Communications - A funny thing happened....


Thread Starter

Roger Irwin

.....on the way to the Forum.......

Usually when I question the wisdom of using Microsoft for everything I receive quite a few off-list replies.

The recent discussions concerning communications protocols were no exception, what was different was that instead of being off-list because the content would not get through moderation, this time the response was of genuine enquiry as to "so how do you do your communications". Presumably people are embarrassed to ask such
questions in public;-)

However, one respondent really threw down the gauntlett, summarised, he stated:

"If you realy believe the only rational solution is to do your own protocolls at the machine end, then there must be a lot of other people in the same situation. Therefore if you believe your protocols are any good, you may as well publish
them. Even if only one other person in the world adopts them, you may gain some synergy and feedback.
......I am suprised that somebody that advocates open source keeps something potentially useful to himself".
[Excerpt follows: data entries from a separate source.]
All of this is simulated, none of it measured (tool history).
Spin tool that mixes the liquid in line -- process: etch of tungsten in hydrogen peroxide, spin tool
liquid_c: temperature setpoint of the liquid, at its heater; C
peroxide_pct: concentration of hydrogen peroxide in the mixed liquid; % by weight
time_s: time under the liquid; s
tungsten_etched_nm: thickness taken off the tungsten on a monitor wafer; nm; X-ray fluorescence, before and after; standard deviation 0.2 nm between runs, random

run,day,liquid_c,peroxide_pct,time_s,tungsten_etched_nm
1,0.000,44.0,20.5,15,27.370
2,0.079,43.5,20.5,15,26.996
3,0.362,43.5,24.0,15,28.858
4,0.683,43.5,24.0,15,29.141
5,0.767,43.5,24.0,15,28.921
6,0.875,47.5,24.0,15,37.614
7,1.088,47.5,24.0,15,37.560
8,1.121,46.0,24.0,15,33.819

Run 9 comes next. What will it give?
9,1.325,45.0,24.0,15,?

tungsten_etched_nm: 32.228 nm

Well he does have a point there, so publish I will, and be damned!

You will find a description of my TCP/IP based protocols, along with an introduction, at:

COM is not going away, Roger. I guess everyone should follow you and your white paper rather than all of the companies that are supporting OPC?
No they should not! OPC does not connect to the field device, it connects the PC that is connected to the field device to the desktop.
The PC still communicates with the field device using PROFIBUS/MODBUS.....or in my case, my protocoll. The reason I did it like this
instead of say MODBUS, is that on a device with a simple TCP/IP stack I can connect directly to desktop applications for simple requirements OR I can wrao it in a COM object, even an OPC one, then my 'whitepaper' would become an OPC solution,
IF required.

You seem to be a bit confused between 'outward appearance' and manifestation.

Also, you are confused between COM and DCOM. I have never said COM is going away, I have said DCOM (as a COM transport) is going away. My protocol could be viewed as one of many alternatives for transporting COM objects. OPC themselves are proposing alternative means of transporting COM objects, but they are not ready yet and when they are I am afraid they will not necessarily be implementable on devices with
minimal TCP/IP stacks, which is what is actually emerging onto the market and what I am looking to use.

As I said in 'Why do it', I did it because I could find no equivalent, but I have done it in a way I can make it coexist with other standards. I made it available because asked. It does not compete with OPC.

BTW, I think COM and DCOM will hang around in the IA industry for some time, but that belief is primarily based on the principle that people in this industry have little knowledge of what else is out there, not the fact that their are 250+ corporate members of OPC. OPC charges relatively little corporate membership, many of these members sign up because they have some OPC support, that does not mean they are univocally committed to it.

Let's face it, Microsoft are corporate members of Xopen, but don't let us expect them to ship X servers anytime soon;-)

The biggest threat to DCOM, and probably the reason Microsoft want to upgrade it to SOAP and XML, is the fact that it has only had limited take-up. You see 250+ corporate members is actually nothing in the ocean of corporate
computing, and the fact of the matter is that IA is one of only a few areas were DCOM has been universally accepted for anything and everything, in other sectors DCOM's 'competitor' CORBA is very widely accepted, look at

There is propably the whole fortune 500 in there. Don't get me wrong. I am not proposing we use CORBA in IA, but it's acceptance in the general
market place means that OS and Development tools developers cannot ignore it. This currently manifests itself with 'DCOM' being offered in
Professinal level tools and applications and CORBA being added at the enterise level.

Now Microsoft want to introduce SOAP technology. How long may we expect serious support for DCOM? If we do not use DCOM, what do we use? I am
keeping my options open, and I am certianaly not going to use DCOM in sitations were it is not adapt just so I can lock my products into a technology which does not necessarily have such a solid future. 250 IA corporations who have some
interest in DCOM are by no means enough to assure it's future support, not by a long chalk.